Cryptocurrency Blanket “Inducement” Allegations Don’t Survive: Bombay High Court Quashes FIR
A recent decision of the Hon’ble Bombay High Court (Nagpur Bench) is a timely reminder that cryptocurrency-linked complaints do not dilute the basic criminal law threshold. Even where a complainant alleges a high-return “crypto/token” pitch and a large number of investors, the prosecution must still show, for each accused, what they actually did that amounts to cheating or criminal breach of trust. In this case, the Court quashed the FIR against four accused because the allegations against them stayed at the level of a broad “inducement” narrative, with no role-specific material showing misappropriation or dishonest conduct.
BACKGROUND
The prosecution arose from Crime No. 470/2023 registered at Civil Lines Police Station, Akola for offences under Sections 406 and 420 read with Section 34 of the Indian Penal Code, 1860. The complainant alleged that he was introduced to the accused in and was persuaded to invest money in a new venture on the assurance of high returns.
The complaint’s most striking feature was the promise of extraordinary returns (2% daily, 60% monthly, and 720% annually). The complainant also alleged that the “inducement” included a representation that if investors deposited money in Indian currency, they would receive returns in dollars.
Although the FIR was framed under conventional IPC provisions, the factual matrix recorded by the Court is unmistakably crypto-linked: a scheme branded in token/crypto language (“Platin Ultima”) and a platform referenced as “PLC Ultima”, presented through digital communications and high-return marketing.
The accused moved the High Court for quashing, the counsel, Mr. Ashish Deep Verma, submitted that the complainant’s narrative tried to rope in multiple persons on a sweeping allegation of “inducement”, without identifying any concrete act by these four accused that would satisfy the ingredients of cheating or criminal breach of trust. He emphasised that the investigation record did not show any role-specific material that these four accused (i) made a specific dishonest representation, (ii) dealt with or controlled investor funds, or (iii) derived any wrongful gain from the complainant’s investment.
Thus, to treat “inducement” as a conclusion, not evidence. Encouraging participation in an investment pitch, even if morally questionable, is not automatically the same as cheating unless it is supported by particulars showing deception at the inception. Likewise, criminal breach of trust cannot be assumed in the absence of entrustment and misappropriation.
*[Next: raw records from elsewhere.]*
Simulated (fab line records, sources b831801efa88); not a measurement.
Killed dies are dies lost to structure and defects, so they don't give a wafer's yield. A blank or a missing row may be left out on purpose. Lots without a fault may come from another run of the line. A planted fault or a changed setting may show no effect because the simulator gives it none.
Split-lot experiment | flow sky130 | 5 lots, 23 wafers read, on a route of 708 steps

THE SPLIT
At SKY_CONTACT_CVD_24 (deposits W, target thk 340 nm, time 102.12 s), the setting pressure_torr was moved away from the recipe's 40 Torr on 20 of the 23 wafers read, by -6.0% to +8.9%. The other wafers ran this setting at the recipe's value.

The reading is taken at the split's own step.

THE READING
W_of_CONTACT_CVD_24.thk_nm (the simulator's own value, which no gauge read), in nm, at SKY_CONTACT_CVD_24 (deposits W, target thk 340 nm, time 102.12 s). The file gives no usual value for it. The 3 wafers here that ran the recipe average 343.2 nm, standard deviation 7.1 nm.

The State opposed quashing, contending inter alia that the accused played an active role in inducing the complainant to invest and that several investors were duped, with the stake said to be more than Rs. 50 crores.
FINDING OF THE HIGH COURT
The Hon’ble High Court having perused the general terms and conditions of “PLC Ultima”, including risk and legality disclaimers such as access being “at your risk” and the platform not guaranteeing that participation is legal under the user’s national law. The Court did not treat these disclaimers as a complete answer to criminal liability, but their inclusion shows how online/token ecosystems operate, and why courts must separate (a) platform-level marketing and disclaimers from (b) the specific, provable role of each accused.
The judgment reflects a cautious approach, the Court does not broadly “approve” or “disapprove” crypto schemes, but insists that criminal prosecution must be evidence-led, and not a dragnet built on guilt by association.
On examining the FIR, the Court found that the allegations against four accused did not travel beyond a general claim that they were connected with the investment pitch and encouraged investors by projecting unusually large gains. The Court also noted that investors invested considering the prospect of “handsome earning”.
The Court treated the complainant’s own narrative as showing a profit-motive investment decision driven by a promise of extraordinary returns, and held that a prosecution cannot be sustained against peripheral participants unless the record discloses something more concrete than broad “inducement”. In the Court’s view, compelling these four accused to face trial on such general allegations would amount to an abuse of process.
Thus, the law cannot be used to prosecute everyone allegedly connected to an investment pitch unless the complaint and investigation disclose specific acts that constitute the offence.
CONCLUSION
The Bombay High Court’s quashing order is a useful marker in the growing universe of cryptocurrency-linked criminal complaints. It reinforces that while complainants may characterise such schemes as “crypto” or “digital” investment frauds, the survival of an FIR against each accused will turn on role-specific allegations and prima facie evidence, not merely on association with a seminar or promotional activity.
Thus, caution against turning inducement into a catch-all label. Crypto-linked investment pitches often involve multiple layers of promoters, organisers, speakers, introducers, and “community” participants. The Court’s approach signals that criminal prosecution cannot be expanded to everyone in that ecosystem unless the allegations and material show a role-specific act of deception or a money trail pointing to personal benefit. At the same time, where the investigation points to cash collection and receipts/withdrawals, courts are likely to allow the prosecution to continue and be tested at trial.